For integers and for f32 / f64 / f16 / bf16, the wire bytes are fixed
entirely by the function name. A _le call emits the same bytes on a little-endian
and a big-endian host, because the value is assembled with shifts rather than copied
out of a register. The only codec that consults NCSERIAL_LITTLE_ENDIAN is native
f128, which has no shift-based path and reorders its 16 in-memory bytes to match
the requested order.
There is no error flag. A call reports how many bytes it moved; 0 means it refused
to overrun the buffer. Check the return where it matters, or gate a batch on the
remaining capacity before committing to it:
u32 needed = 2 + 4 + 4; // u16 + u32 + f32
if (s.Capacity - s.Position >= needed) {
nc_serial_write_u16_le(&s, header);
nc_serial_write_u32_le(&s, id);
nc_serial_write_f32_le(&s, reading);
}s.Position after a write run is the exact number of bytes to transmit or flush.
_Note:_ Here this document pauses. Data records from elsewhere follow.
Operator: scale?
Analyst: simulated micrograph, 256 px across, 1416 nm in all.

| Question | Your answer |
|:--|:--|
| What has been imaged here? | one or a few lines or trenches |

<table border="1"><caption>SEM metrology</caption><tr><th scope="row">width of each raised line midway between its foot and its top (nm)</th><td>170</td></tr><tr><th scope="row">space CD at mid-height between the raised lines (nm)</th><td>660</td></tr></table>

f16 and bf16 take and return f32. f32 represents every half value exactly,
so the carrier is lossless and callers never need a native half type for the API to
compile. Drop either format entirely with NCSERIAL_DISABLE_F16 /
NCSERIAL_DISABLE_BF16.
nc_serial_write_f16_le(&s, value);
nc_serial_write_f16_be(&s, value);
nc_serial_write_bf16_le(&s, value);
nc_serial_write_bf16_be(&s, value);
nc_serial_read_f16_le(&s, &value);
nc_serial_read_f16_be(&s, &value);
nc_serial_read_bf16_le(&s, &value);
nc_serial_read_bf16_be(&s, &value);f128 is compiled only when the compiler exposes a native quad type (or
NCSERIAL_ENABLE_F128_OPTIN is set) and takes that native type directly, since
f64 cannot carry it.
nc_serial_write_f128_le(&s, value);
nc_serial_write_f128_be(&s, value);
nc_serial_read_f128_le(&s, &value);
nc_serial_read_f128_be(&s, &value);Pack a record field by field, then read it straight back out of the same buffer by
rewinding Position. The packed stream has no padding in it, which is the point of
serialising field by field rather than copying the struct.
struct foo {
u8 U8;
i8 I8;
u16 U16;
i16 I16;
u32 U32;
i32 I32;
u64 U64;
i64 I64;
f32 F32;
f64 F64;
};
foo In = { 1, 2, 3, 4, 5, 6, 7, 8, 9.0f, 10.0 };
u8 Buffer[1024];
nc_serial s = nc_serial_init(Buffer, sizeof(Buffer));
nc_serial_write_u8 (&s, In.U8);
nc_serial_write_i8 (&s, In.I8);
nc_serial_write_u16_le(&s, In.U16);
nc_serial_write_i16_le(&s, In.I16);
nc_serial_write_u32_le(&s, In.U32);
nc_serial_write_i32_le(&s, In.I32);
nc_serial_write_u64_le(&s, In.U64);
nc_serial_write_i64_le(&s, In.I64);
nc_serial_write_f32_le(&s, In.F32);
nc_serial_write_f64_le(&s, In.F64);
// inspect the packed bytes (printf %s would stop at the first 0x00)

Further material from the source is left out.